Many personal interests from the 2010s remain the same. Women’s football. Nordic states. Taylor Swift [Liar. You went for the more halal Carly Rae Jepsen and Lorde before 2019]. Superheroines. Interacting with Western writers. But I never got into the intersectional game, and nobody expected me to be in.
“White women appreciation account”, that’s the current tagline. Honest, politically incorrect, and ironic. In a time where white women are hated online (and yet are still flourishing), go for Karen.
Luckily, I am too obscure to be cancelled including by old feminist friends. Maybe they have muted me years ago, or don’t care. Maybe it’s been a long time coming when I overshared Supergirl and Captain Marvel posts four years ago.

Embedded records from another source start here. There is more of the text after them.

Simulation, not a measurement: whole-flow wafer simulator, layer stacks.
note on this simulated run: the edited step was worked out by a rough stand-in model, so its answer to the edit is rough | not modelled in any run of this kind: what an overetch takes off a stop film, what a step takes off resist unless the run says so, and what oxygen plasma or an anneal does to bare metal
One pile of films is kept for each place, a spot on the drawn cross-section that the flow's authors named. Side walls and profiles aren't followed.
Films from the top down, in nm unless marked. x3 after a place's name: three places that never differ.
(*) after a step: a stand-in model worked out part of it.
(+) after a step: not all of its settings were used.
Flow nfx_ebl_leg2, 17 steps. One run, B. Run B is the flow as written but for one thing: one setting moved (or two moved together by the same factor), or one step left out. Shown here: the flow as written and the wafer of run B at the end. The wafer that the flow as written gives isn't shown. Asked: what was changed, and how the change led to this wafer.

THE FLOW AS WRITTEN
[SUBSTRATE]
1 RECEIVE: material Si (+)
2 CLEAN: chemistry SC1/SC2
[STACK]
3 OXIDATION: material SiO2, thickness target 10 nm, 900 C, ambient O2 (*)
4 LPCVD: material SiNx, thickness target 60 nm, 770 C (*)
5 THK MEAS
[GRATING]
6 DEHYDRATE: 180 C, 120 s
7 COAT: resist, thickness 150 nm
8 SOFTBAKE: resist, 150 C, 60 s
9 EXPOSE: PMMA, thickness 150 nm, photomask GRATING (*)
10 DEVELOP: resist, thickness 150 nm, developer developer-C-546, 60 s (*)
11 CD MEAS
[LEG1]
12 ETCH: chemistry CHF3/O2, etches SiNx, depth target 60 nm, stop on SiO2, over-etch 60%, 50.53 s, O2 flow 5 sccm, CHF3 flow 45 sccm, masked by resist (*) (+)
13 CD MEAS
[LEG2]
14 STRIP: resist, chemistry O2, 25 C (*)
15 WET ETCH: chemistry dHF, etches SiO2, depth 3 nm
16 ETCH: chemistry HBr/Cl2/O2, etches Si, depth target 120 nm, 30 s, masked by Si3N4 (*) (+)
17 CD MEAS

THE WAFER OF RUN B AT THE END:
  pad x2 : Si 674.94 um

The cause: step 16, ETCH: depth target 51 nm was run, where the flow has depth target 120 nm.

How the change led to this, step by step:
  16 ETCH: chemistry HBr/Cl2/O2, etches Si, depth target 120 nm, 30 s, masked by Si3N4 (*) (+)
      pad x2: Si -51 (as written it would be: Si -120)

Good thing that Karens are not exactly rare in the West (Asia-based Karens might be on Instagram), and the definition of Karen itself is overbroad—standing for women? TERF Karen. Standing for Israel? Zionist Karen. Standing for straight Asian men? Predator Karen. Disgusted by Hamas? Genocidal Karen. Winning Person of the Year? Undeserving Karen. Playing sports while being white? All-white Karen.
May I blame the woke women for making everything, including white women, political? But on the other hand, I got the purpose, I got the brand, and I got the joy. Something to live with. I know that most white women are not interested in befriending, let alone romancing, any Asian man. But they generally don’t hate Asian men and have weird grudges against Asian men, or Asians in general. And I’m fully aware that this might be different for an Asian woman.
It’s weird that throughout my life, I only ever spent a Western Christmas once. The rest was spent in two places, Singapore and Bandung. I always regret that I missed the hot, dry, and very…Karen…Aussie Christmas, opting to come home for Christmas to see my family and friends, anime, and BoA on TV instead of touring Australian cities, one city for every year. To take that path two decades ago is to read this blog today (maybe titled The Outback Mandarin) as an Aussie dad blog on fatherhood, midlife crisis, and being a proud Australian.
A Substack publication on raising future (Indonesian) Karens of Australia.
Merry Christmas and happy holidays, readers.